Between 70 and 80 percent of all hydraulic failures, which can lead to machinery failure, can be traced back to contaminated oil, according to leading drives and controls manufacturer, Bosch Rexroth.
The warning has been issued due to increasing concerns that engineers continue to rely on component monitoring as a means of early detection of machinery problems. Experts at Bosch Rexroth believe that only 20 percent of all unplanned downtime can be identified through component monitoring with oil analysis a more reliable option.
Rexroth has identified three types of oil contamination that are causing machinery problems; namely solid particles such as dirt and dust, liquid contamination such as water and other fluid mixture, and gaseous contamination, such as air.
“The origins of any contamination can vary,” said Chris Gray, an expert in oil contamination at Bosch Rexroth. “Contamination can be built-in during the manufacturing process, such as welding residue, or it can be external contamination entering via piston rods or poor seals and vents. It can even be generated during the working life of a drive via seal abrasion or chemical erosion.
“70 to 80 percent of hydraulic drive failures are caused by contaminated oil. Lubricant analysis is therefore a vital part of modern maintenance and servicing.”
Gray continued: “Focused monitoring of oil cleanliness and conducting oil analysis provides information on the condition of the operating medium at an early stage and thus contributes to preventing expensive repairs, downtimes and unnecessary oil changes. Extended oil intervals cut costs in the short run, but in the long term, they increase the risk of damage caused by oil degradation.”

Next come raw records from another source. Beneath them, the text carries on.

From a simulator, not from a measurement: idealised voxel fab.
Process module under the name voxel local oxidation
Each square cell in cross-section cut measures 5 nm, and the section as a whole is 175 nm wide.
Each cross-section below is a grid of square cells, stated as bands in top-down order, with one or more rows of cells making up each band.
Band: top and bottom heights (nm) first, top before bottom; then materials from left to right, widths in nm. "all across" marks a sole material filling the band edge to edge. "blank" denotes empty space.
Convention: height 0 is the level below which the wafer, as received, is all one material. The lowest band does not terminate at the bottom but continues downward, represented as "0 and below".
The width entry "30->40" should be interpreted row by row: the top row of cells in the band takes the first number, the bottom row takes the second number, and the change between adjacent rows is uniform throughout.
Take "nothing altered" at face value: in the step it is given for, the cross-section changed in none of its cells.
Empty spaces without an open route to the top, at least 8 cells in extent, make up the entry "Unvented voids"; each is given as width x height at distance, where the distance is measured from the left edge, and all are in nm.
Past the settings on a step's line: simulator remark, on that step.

However, there remain concerns that oil analysis is not forming part of the regular machinery servicing schedule.
“For many maintenance and production engineers there simply isn’t the time and manpower to conduct the regular checks needed to identify problems before it becomes too late,” said Gray. “This can lead to a whole host of problems, such as valve and pump failure, which can result in unplanned machinery downtime and potentially costly repairs or the need to replace components entirely.”